Thursday, April 28, 2011


Our hike to Jhule was special for two reasons; one, it was the first time we were hiking on that trail and second, because Punam was with us.  Until this time, she had missed all activities organized by the school on a Saturday. 
Punam is one of the most complex children we have at school. She was born in an extremely poor family and was later adopted by her aunt and uncle who are pastors in a local church. 
Punam has had a very mutilated education- in her 8 years of schooling she has been to 7 different schools. Why? Because her schooling was based on grants provided by people visiting the church, who decided the school and its duration. Punam landed up in Koseli, as that year no one came forward with a grant. This constant uprooting has made her academically very weak. She was admitted in class 6 in Koseli and failed the exam. 
Her background and upbringing has also resulted in her being emotionally disturbed. 
She was the first child at Koseli who showed signs of being a rebel. She cut her school trousers to make them look more fashionable, loitered on the streets and came late to school, lied to her parents and us.  She got into arguments with her peers and teachers because of which none of her classmates were really fond of her.
At home too, it seemed that she didn’t have much support. Her parents found her a burden. We were almost sure that instead of becoming a pastor at the local church, she would end up on the streets if we didn’t take any corrective steps. We were seriously contemplating of taking her to a psychiatrist. 
And then one day a miracle happened. Her parents came to school accusing her of being a robber. It was too severe an accusation and she was trying to negate the whole thing vehemently, but then who had ever listened to her that they would this time. I overheard the conversation and intervened with the intention of ending the whole argument. All I said was ‘Punam I believe you’.  She was surprised and asked me to repeat what I had just said.
That one sentence changed everything. For the first time she had found someone who listened to her and was on her side. There was somebody who believed in her and that was a big deal.
Punam, then on started coming to school in time, paying more attention to her studies and other activities in school. 

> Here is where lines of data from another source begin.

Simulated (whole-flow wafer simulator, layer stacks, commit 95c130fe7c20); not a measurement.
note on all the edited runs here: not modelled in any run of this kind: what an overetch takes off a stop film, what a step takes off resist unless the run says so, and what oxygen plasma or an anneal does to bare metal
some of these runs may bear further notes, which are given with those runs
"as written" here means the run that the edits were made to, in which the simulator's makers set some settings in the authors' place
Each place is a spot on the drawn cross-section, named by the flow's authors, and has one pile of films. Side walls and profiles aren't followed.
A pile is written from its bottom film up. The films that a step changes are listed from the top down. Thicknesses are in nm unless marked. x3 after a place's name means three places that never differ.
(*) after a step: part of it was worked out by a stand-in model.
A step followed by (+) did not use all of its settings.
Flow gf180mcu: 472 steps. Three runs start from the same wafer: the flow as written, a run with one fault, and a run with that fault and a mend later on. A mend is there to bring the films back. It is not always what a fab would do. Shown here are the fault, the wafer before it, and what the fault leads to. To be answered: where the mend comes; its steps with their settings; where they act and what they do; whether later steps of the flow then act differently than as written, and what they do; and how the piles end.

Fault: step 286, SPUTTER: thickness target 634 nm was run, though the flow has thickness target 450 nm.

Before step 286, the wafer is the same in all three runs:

However when was life smooth? After the hike,  Punam didn’t come to the school for 3 days. On speaking to her parents we found out that she had been once again offered a grant to go to some other school for a year. This time around we convinced the parents that it is not a great idea to keep changing schools for such short periods. What she needs in her life the most is a sense of continuity and belonging.
The good news is that she is back to Koseli and we hope that she will not change any more homes and schools and eventually mature into a confident adult. She has a long way to go but the journey has begun with a good start.